Wow, this is like the opposite of an ad for Surfshark. Imagine jumping through all these convoluted loops and then using a YouTube VPN for your "security" during a $2M extortion attempt. Just incredible.
 
1. LMAO fucking dumbass. Should have just grinded Leetcode and got a better paying job. Based on his LinkedIn he probably could have used the practice, lots of bouncing around between different roles and not really lasting anywhere isn't a good sign.

2. What kind of two-bit operation allows access to company resources without Single Sign-On and logging into a company VPN with 2FA, with auditable records of every session? I can't trust Ubiquiti after this. If they are this lax about their own security then why should I trust the security of the devices they sell?
 
2. What kind of two-bit operation allows access to company resources without Single Sign-On and logging into a company VPN with 2FA, with auditable records of every session? I can't trust Ubiquiti after this. If they are this lax about their own security then why should I trust the security of the devices they sell?
Per the top comment on this Hacker News topic the sort of guy who maneuvered his way into control over those polices:
ex_ubiquiti

Ex-Ubiquiti employee here. Nick Sharp wasn't just a senior software engineer. He was the Cloud Lead and ran the whole cloud team. His LinkedIn profile will confirm it. This is why he had access to everything.

Nick had his hands in everything from GitHub to Slack and we could never understand why or how. He rose to power in the company by claiming to find a vulnerability that let him access the CEO's personal system, but nobody I spoke to ever knew what the vulnerability was. I discussed this with another ex-Ubiquiti person in an old thread [1] Now I'm positive he faked the security issue as a power move, just as he faked this attack for extortion purposes.

He would also harass people and use his control over Slack and GitHub against the people he didn't like. Many people left around this time partially because Nick made everything so difficult at the company. What a terribly depressing series of events.

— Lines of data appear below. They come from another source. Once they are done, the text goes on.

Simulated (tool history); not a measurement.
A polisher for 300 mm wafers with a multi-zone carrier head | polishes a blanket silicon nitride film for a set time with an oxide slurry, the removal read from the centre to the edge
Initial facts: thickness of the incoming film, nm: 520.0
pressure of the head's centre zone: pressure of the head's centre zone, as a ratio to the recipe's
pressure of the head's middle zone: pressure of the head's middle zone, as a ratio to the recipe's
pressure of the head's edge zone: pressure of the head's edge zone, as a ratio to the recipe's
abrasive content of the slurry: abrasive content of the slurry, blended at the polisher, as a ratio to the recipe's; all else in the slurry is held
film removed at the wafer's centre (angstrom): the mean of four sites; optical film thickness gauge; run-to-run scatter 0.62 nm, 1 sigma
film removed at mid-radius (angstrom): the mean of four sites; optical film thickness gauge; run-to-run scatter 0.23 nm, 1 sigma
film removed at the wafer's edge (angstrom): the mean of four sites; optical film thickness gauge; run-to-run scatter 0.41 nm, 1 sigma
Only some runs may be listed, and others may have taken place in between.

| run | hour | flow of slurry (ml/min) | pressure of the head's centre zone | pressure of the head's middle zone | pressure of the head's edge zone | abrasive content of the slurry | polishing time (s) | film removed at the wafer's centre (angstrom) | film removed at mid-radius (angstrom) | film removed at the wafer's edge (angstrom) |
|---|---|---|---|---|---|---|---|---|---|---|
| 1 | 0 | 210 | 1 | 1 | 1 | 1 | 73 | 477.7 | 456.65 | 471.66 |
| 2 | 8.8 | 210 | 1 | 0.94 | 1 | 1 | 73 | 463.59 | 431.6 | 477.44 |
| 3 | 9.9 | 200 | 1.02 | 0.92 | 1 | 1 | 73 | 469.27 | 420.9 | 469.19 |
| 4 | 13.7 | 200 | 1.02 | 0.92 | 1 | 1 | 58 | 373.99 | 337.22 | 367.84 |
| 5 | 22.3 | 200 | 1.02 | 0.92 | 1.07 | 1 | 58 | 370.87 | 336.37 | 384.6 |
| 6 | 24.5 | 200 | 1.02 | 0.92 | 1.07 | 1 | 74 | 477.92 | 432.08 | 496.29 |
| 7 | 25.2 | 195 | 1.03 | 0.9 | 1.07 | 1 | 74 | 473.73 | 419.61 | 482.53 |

[1] https://news.ycombinator.com/item?id=26694945
 
Per the top comment on this Hacker News topic the sort of guy who maneuvered his way into control over those polices:
According to the indictment he started the exfiltration of data on December 10th. It took until the 28th for others in the company to detect it. It says he did things like set log retention to one day. There's no excuse for that to have not been detected immediately. Nor is there any excuse for allowing that kind of unrestricted access to root admin accounts. It sounds like the company has very little institutional knowledge of cloud security and they decided to put all their trust in one highly questionable guy by giving him the keys to the kingdom.
 
  • Agree
Reactions: Liber Pater
This was done about at the skill level I'd assume a people working in such a company would have, so I can't say I'm surprised. What a way to throw your entire life away. Jeez.
In 2014, there were over 10,000 Ubiquity Nano Routers where to access the Busybox shell over ssh, the hardcoded root account was user:ubnt pass:ubnt

I am not surprised at this.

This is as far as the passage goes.